Insights From Leading Edge



IFTLE 337 Will Samsung displace Intel in 2017?; Foundry Samsung – A reality; I-Cube

By Dr. Phil Garrou, Contributing Editor

Samsung will soon displace Intel

IC insights has announced that if memory market prices continue to hold through 2Q17 Samsung could displace Intel, which has held the #1 semiconductor sales ranking since 1993.

“Using the mid range sales guidance set by Intel for 2Q17, and a modest, yet typical, 2Q sales increase of 7.5% for Samsung, the South Korean supplier would unseat Intel as the world’s leading semiconductor supplier in 2Q17 (see below). [link]

IC insights 1

As we have discussed in IFTLE 332 “Wither Goest the Toshiba NAND Business…” Toshiba is in the process of selling off their memory business to raise cash. At that point all 6 of the 1993 top 10 semiconductor suppliers from Japan will be out of the top 10.

IC insights 2

Samsung Foundry Separates

Late last fall reports from Korea indicated that Samsung would likely spin off a foundry business unit. [link]. “Samsung Electronics’ System LSI business division is largely divided into four segments; system on chip (SoC) team which develops mobile APs, LSI development team which designs display driver chips and camera sensors, foundry business team and support team. According to many officials in the industry, Samsung Electronics is now considering forming the fabless division by uniting the SoC and LSI development teams and separating from the foundry business.”
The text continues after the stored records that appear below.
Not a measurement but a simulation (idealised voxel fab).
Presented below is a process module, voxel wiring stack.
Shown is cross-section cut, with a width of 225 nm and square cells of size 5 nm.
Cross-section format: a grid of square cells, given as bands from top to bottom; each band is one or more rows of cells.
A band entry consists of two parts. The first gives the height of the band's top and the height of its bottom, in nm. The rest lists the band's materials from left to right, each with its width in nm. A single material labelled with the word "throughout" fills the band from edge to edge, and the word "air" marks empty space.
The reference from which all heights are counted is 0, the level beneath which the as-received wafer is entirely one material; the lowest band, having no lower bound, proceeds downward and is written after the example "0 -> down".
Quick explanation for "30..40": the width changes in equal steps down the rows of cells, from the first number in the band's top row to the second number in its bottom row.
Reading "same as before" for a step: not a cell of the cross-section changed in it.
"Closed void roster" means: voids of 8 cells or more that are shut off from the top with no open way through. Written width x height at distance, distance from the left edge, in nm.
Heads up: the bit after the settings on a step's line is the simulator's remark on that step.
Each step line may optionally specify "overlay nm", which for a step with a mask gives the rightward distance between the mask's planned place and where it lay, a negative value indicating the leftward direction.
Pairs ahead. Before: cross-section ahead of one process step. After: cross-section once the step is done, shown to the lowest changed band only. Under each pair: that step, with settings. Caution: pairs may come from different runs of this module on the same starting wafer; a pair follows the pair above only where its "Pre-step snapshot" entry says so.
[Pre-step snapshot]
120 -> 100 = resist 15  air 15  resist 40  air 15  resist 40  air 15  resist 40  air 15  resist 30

IFTLE has commented many times over the past 5 years that if Samsung ever focused on a foundry business they would immediately become the #2 foundry supplier and could soon compete with TSMC for the number one spot.

On May 12th Samsung finally announced it will spin off its foundry operation from the System LSI division to create an independent business unit [link]

If Samsung really wants to run this is a seperate entity and compete head on with TSMC, IFTLE recommends they take their packaging capabilities withthem to the foundry because that’s the only way to compete with CoWoS and InFO etc.

Samsung 14nm Network Processor uses 2.5D “I-Cube”

Samsung reported that they have taped out their 14nm Network Processor close collaboration with eSilicon and Rambus [link]. This is based on Samsung’s 14LPP (Low-Power Plus) 3D FinFET process eSilicon’s ASIC and 2.5D design capability and IP solutions, and Rambus’ 28G SerDes solution.

Samsung announced that they will “…keep developing (our) network foundry solution to be a ….total network solution provider aligned with (our) process roadmap from 14nm to 10nm to 7nm.”

On the packaging front, they report that they have named their newly developed full 2.5D turnkey solution, which connects a logic chip and HBM2 memory on an interposer, as I-CubeTM (Interposer-Cube) solution. This 14LPP network process chip is the first product that Samsung applied I-CubeTM solution together with Samsung’s HBM2 memory. The I-CubeTM solution will be essential to network applications for high-speed signaling, and it is expected to be adopted into other applications such as computing, server and AI in the near future.

e-Silicon aded “Our HBM Gen2 PHY, custom flip-chip package design and custom memory designs also helped to optimize the power, performance and area for the project.”

HBM2 Interposer with Silicon or Laminate?

At the Hot Chips conference late last summer Samsung in a proposal for low-cost HBM, Samsung outlined plans to lower the complexity and thus cost of HBM technology.

The savings will come from solutions to the listed challenges.

– fewer TSV will make the stacks easier to manufacture and interconnect

– removing the buffer die will make the stack simpler, but the buffer die customization was one of the original tenants for the memory stacking concept so this is confusing.

– moving from a silicon to a laminate interposer on first glance should reduce costs, and the rest of the industry has certainly listed this as an option, but it is still unclear the impact this will have on performance.